The Book of Discipline of the United Methodist Church 2004 states that the “mission of the church is to make disciples of Jesus Christ,” and that “local churches provide the most significant arena through which disciple-making occurs.” The North Carolina Conference has taken seriously this charge, leading most conferences in professions of faith, new membership, and worship attendance growth.
It is the function of the Commission on Congregational Development, and the associated Office of Congregational Development, to aid congregations and their lay and clergy leaders in creating strong and effective churches. Annually, new churches, and older churches of all sizes, are assisted with vision and mission planning, staff development, lay and clergy leadership development, building committee organization, and evangelism and outreach instruction. Each year about 100 churches are assisted, most of them small membership in size, and this was again the case in 2004.
In the past decade, 35 new churches have been started within the bounds of the North Carolina Conference. These churches have been started in city settings, growing suburban communities, and rural communities. Membership in these new churches includes persons who are affluent, middle class, and poor, Anglo, Hispanic, African-American, Korean, Native American, and Asian. Although not all of the new church projects initiated have been successful, the newest churches in the North Carolina Conference continue to lead the way in membership growth.

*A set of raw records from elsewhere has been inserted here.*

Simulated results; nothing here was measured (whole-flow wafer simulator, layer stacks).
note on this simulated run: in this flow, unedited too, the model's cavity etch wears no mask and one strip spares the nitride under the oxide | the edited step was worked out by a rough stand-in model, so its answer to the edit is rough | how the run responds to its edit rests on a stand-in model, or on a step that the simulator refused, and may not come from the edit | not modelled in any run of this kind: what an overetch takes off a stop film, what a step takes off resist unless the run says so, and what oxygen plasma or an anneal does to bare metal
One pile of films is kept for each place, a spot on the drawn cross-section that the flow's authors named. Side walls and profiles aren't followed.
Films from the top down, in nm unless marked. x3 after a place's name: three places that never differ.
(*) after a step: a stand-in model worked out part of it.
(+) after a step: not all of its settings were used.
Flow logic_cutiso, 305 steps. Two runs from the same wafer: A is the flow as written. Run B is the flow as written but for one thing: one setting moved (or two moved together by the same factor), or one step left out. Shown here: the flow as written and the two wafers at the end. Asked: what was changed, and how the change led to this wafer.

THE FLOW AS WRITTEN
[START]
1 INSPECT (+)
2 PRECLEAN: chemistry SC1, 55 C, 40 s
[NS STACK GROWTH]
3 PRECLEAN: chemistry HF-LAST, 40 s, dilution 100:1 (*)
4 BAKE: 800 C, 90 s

The Office of Congregational Development continues to provide through its annual contract with Percept Group, Inc., up-to-date community demographic data, accessible on-line and without cost, to all local churches (www.link2lead.com). In 2003-04, the Congregational Development Fund, Inc., with the support of Bishops Edwards and Gwinn, and an outstanding team of laity and clergy, launched A Time to Grow funding initiative. This quiet effort is aimed at identifying laity whose generosity with their wealth, combined with their belief in the value of strong churches and effective church leaders, will advance and strengthen local church ministry and new church planting ministry in the North Carolina Conference. To date, about $1 million has been committed by members of the initiative’s steering committee members. Initially, available funding will be used to create an outstanding new church leadership academy, and to purchase land for new churches.
The Ten Dollar Club, now in its 52nd year, is administered by the Office of Congregational Development. The Club’s loyal members continue to provide funding to underwrite grants to new churches for land purchase and first building construction. Each year, one grant is made to assist in the establishment of a new church outside of the U.S. In 2004, a grant was made to a new church in Moscow, Russia, and in 2005, a new church will be aided in Zimbabwe, in cooperation with ZOE Ministry.